How to process pair-end demultiplexed seq with qiime2

L_Zh · November 13, 2017, 3:08pm

I got pair-end fastq files from Miseq, 2X300bp to cover V1-V2 region, these samples have been demultiplexed with barcode removed, i.e. each sample has R1 R2 fastq files with v1 primer and reverse v2 primer, but no barcode inside.

How can I import these fastq file without demultiplex again in Qiime2?

In Qiime1, I directly join these pair end files together for each sample, then remove v1 and v2 primer using cutadapt, then use these joined single reads file for downstream analysis. But don't know how to process these demultiplexed samples with qiime2 and data2.

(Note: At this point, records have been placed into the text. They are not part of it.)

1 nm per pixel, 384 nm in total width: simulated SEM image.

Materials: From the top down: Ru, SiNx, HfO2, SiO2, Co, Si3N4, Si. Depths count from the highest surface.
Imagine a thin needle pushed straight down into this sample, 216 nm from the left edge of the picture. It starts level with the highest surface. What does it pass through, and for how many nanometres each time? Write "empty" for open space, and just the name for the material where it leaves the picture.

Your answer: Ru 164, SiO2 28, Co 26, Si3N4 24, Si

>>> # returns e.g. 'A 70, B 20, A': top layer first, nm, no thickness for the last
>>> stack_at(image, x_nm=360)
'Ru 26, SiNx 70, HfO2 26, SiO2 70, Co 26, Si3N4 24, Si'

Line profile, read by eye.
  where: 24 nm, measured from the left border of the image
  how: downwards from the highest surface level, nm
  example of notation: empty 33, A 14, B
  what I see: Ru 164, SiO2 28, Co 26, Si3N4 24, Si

Any suggestion would be great appreciated.

Best

thermokarst · November 13, 2017, 4:29pm

Hi @L_Zh!

I am not 100% following what you have outlined here, so my apologies if I misunderstood! If your primers are on the 5' end of the input sequences, and are all the same length, you can use the --p-trim-left-f/--p-trim-left-r flags to strip the primers out. Otherwise, it sounds like pre-processing with cutadapt will be your best bet at the moment (or processing in Q1, then importing these data into Q2).

Thanks!

L_Zh · November 14, 2017, 5:12pm

Thanks thermokarst:

In my demultiplexed data got from Miseq, we use 27F as v1 primer, and part of 341F as v2 primer. We designed as 2X300bp, but when we got data, the read length varied because the quality cutoff e.g
in R1 (removed Quality line) Bold is revise primer for V2:
@M00800:84:000000000-B94YL:1:1101:19472:1120 1:N:0:27
AGAGTTTGATCCTGGCTCAGTACCTAGAAAGATGGTTATTTTGTTTTGAGTGTTTTGCAGACTAAGCCATGTAGGTATGTACGTAGAACTCAGCACTGGTAGGTAGCTTGATGCAGCCCAGGGGCAAGGTAGATCCTACTTTGAAGACTCCTACGGGAGGCAGCAGTGTCGTGACTGGGAAAACCCTG

In R2 (removed Quality line), Bold is primer in V1:
@M00800:84:000000000-B94YL:1:1101:16866:1077 2:N:0:27
NAGGGTTTTCCCAGTCACGACATTGCTGCGTCCCGTAGGAGTCTCCAAGACGGCATAGATTCAGCACGCCTAAGAACAAACCCTGGAAACCGTGTCCCCGGCCCCATGAATGTCAATACATTCCCCCCTCACCCACCCCTGAGCCATGACCAAACCCTACATCGGAAGAGCGTCGCGTCGGGCAAGCGTGTAGACCTCCGTGGCCGCCGCATCACTAAAAAAAGCACCCCCTCATCGCGCACCCACCCACACCACTGCTAGCCCCTATCCCTCGCCTTCACACCCCCCCCTCCACACACCC

In Qiime1, I can join these paired end read together, then use cutadapt to remove v1, v2 primer for these joined reads for downstream analysis.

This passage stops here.